From Casetext: Smarter Legal Research

Bodley v. Clark

UNITED STATES DISTRICT COURT SOUTHERN DISTRICT OF NEW YORK
Jul 23, 2012
11 Civ. 8955 (KBF) (S.D.N.Y. Jul. 23, 2012)

Opinion

11 Civ. 8955 (KBF)

07-23-2012

JACKIE BODLEY, Plaintiff, v. WILLIAM EDMUND CLARK, et al., Defendants.


MEMORANDUM & ORDER

:

On December 7, 2011, pro se plaintiff Jackie Bodley ("plaintiff") sued William Edmund Clark ("Clark") and an unnamed manager of a branch of TD Bank, NA ("the unnamed manager") (collectively, "defendants"). (Compl. (Dkt. No. 2).) In his amended complaint, filed February 16, 2012, plaintiff asserts that defendants violated his Fourteenth Amendment due process rights. (Am. Compl. (Dkt. No. 7).) Defendants now move to dismiss the amended complaint (Dkt. Nos. 12, 17), and plaintiff has applied for pro bono counsel (Dkt. No. 16).

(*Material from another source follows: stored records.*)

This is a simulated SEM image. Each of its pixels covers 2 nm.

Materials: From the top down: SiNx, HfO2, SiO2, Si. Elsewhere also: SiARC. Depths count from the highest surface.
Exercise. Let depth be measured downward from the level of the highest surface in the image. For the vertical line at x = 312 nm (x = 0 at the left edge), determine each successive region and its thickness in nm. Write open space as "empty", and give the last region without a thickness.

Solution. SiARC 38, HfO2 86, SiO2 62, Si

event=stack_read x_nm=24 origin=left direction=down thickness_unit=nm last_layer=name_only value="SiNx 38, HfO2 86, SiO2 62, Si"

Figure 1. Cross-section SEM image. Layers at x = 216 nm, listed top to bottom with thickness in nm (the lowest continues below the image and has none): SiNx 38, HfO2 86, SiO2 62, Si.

For the reasons discussed below, defendants' motion to dismiss is GRANTED; plaintiff's Fourteenth Amendment claim is DISMISSED with prejudice; and all remaining claims are DISMISSED without prejudice, with leave to amend. Plaintiff's application for pro bono counsel is DENIED as moot.

I. BACKGROUND

In his amended complaint, plaintiff alleges that on February 22, 2005, he sold a property located in the Washington, DC area for $599,000. (Am. Compl. at 5.) He claims that $166,000 from that transaction was transferred to two of his accounts maintained by Commerce Bank, now known as TD Bank, NA ("TD Bank"). (Id. at 6.) On June 18, 2011, plaintiff apparently learned that TD Bank had "release[d] all [of his] monies to an unknown source without notifying [him]." (Id. at 3.) As a result, plaintiff "suffer[s] mentally from stress and anxiety and [is] being treated with lithium for a disorder prevalent [sic] to this matter." (Id.) In addition, plaintiff "had to live in a shelter for six months because [he] was destitute." (Id.)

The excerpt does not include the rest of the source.